Love takes time, it takes commitment and compromise. It’s not always easy, but when it’ right it’s amazing. It is often described as a force to get you though the day and purpose for living. Right now you’re probably associating love with romance or at least another person. But how often do you say LOVE and think of you, and you alone?
Often the first thought that pops into our head is the fear of being forever alone, or the thought of a certain someone. Many people give a lot of love to others and associate it with another person, and although self- love has recently become a common topic, it is not something that always comes naturally. Often, learning to love and accept ourselves is the most difficult type of LOVE to embrace.

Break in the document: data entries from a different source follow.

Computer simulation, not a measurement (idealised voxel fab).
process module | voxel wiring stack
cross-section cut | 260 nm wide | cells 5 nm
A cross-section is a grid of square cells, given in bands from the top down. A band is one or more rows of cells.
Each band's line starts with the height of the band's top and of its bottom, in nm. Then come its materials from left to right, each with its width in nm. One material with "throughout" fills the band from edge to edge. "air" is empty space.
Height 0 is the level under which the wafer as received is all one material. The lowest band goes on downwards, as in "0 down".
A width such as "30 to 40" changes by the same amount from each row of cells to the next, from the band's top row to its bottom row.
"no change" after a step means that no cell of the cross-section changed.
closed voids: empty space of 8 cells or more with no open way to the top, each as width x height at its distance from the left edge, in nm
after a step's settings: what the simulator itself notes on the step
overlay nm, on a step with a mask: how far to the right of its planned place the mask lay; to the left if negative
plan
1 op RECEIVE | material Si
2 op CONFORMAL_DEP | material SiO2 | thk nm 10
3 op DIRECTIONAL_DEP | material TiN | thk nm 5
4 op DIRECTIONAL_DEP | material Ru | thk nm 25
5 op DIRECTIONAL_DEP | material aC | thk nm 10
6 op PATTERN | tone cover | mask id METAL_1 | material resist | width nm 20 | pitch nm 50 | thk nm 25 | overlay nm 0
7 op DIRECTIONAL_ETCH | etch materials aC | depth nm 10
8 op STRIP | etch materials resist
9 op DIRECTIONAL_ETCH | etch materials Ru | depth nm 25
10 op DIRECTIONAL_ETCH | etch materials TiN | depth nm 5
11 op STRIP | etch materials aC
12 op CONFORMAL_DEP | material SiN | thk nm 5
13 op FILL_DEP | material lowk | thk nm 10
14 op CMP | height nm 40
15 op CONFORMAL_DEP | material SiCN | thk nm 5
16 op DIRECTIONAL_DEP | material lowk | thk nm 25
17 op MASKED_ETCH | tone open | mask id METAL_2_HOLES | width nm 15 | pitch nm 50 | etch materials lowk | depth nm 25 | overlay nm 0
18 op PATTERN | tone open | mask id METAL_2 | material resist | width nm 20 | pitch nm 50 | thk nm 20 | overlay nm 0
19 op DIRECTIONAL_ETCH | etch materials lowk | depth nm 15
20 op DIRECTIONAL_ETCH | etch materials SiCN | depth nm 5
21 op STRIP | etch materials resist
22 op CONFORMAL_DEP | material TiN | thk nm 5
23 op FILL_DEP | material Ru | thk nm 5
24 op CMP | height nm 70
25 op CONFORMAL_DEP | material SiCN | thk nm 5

Project Love grew when I decided I didn’t need reassurance from others. I became exhausted and trapped in a vicious cycle of looking after myself, getting ill, giving up, hating myself and starting again, and I knew I wasn’t alone. Developing a project where I had to accept myself, my decisions and what I already knew, encouraged me to look at myself in a different way. The project taught me to trust and respect myself enough to take the time each day to work out what would ground me, even on my most difficult days. I had, had enough of quick fixes, other people’s advice and fluttering from one training program to another, where I would feel little or no change.
I already knew the key to results was consistency and individuality. Anyone can diet or train short term, but not everyone can make it part of their lifestyle or a passion. People fall out of love with themselves their bodies, and forget who they really are. We often stop seeing ourselves as humans and we forget that we are more than our bodies (even though they’re pretty amazing). When it comes to training, toning, dieting or losing weight. People often fixate on a number or a way they want to look. The problem with this is you forget to praise yourself and enjoy the process, until eventually you never see any progress, you’re not happy and you beat yourself up for not meeting your own expectations.
Personally, I had done everything back to front. Trying to accept my body by training it to look a certain way. It didn’t matter if I was lean, toned, size 8 or size 12. I couldn’t strut past a mirror without throwing a negative comment at myself. It had become 2nd nature to be horrible and not notice anything positive. Granted, much of this had come from my experience with Crohns, where I genuinely felt disgusting because I was either uncomfortable or on the loo. However, I never made it easy for myself. I was throwing myself under the bus daily, never happy with what I saw and constantly resetting or restarting on a weekly basis. This had become an unhealthy routine where I was ultimately attempting to be happier. However, my focus wasn’t on how I felt about myself it was all about how I looked!
I had zero patience and confidence, so I never remained consistent.
Swapping between programs and different diets. I started to convince myself that I was completely useless and lost. This became a regular occurrence that would cripple me halfway through the week and leave me completely deflated. I always knew and was ready to do something about it but I didn’t know what. Or at least I thought I didn’t.
I designed Love to be a 4 week program. Where you put you first and stop beating yourself up for trying! I split it over the course of 4 weeks because Tony Robbins ( Great American, public speaker/motivator guru guy) suggests it takes at least 30 days for a habit to be formed. So we need at least month to form a new habit. Similarly, it has to be something you can do little and often before it becomes automatic. Love contains Three small daily tasks that you have to stick to every day for seven days at a time. This a chance for you to commit to you and trust you. It’s about staying consistent, being present and working out what is sustainable for you. Once you learn to trust you and commit to you, you will acknowledge the habits you want to keep and the ones you want to be rid of. You will start to acknowledge yourself for all that you are and not just a body. This was all I used to see when I looked in the mirror and the habit had become self- sabotaging. Love gives you a foundation to always come back to especially when you’re feeling out of sorts.
We want lifelong health, not quick fixes and guilt. Gone should be the days where we hate ourselves because we had some chocolate or because we listened to our bodies and stayed at home. This year make it about love. Train because you love you and love it, eat because you’re eating what you love and you love how you feel. Love you and all of you. Start treating yourself like you’d treat your best friend or your partner (hopefully that’s with a whole lot of loving), you are more than a body, more than what you eat and more than how you move. However, we are what we believe we are. What we say, what we do, how we feel is all an extension of us and we all want the most out of our time here. So the more time we invest in ourselves the greater chance we have at embracing love and life!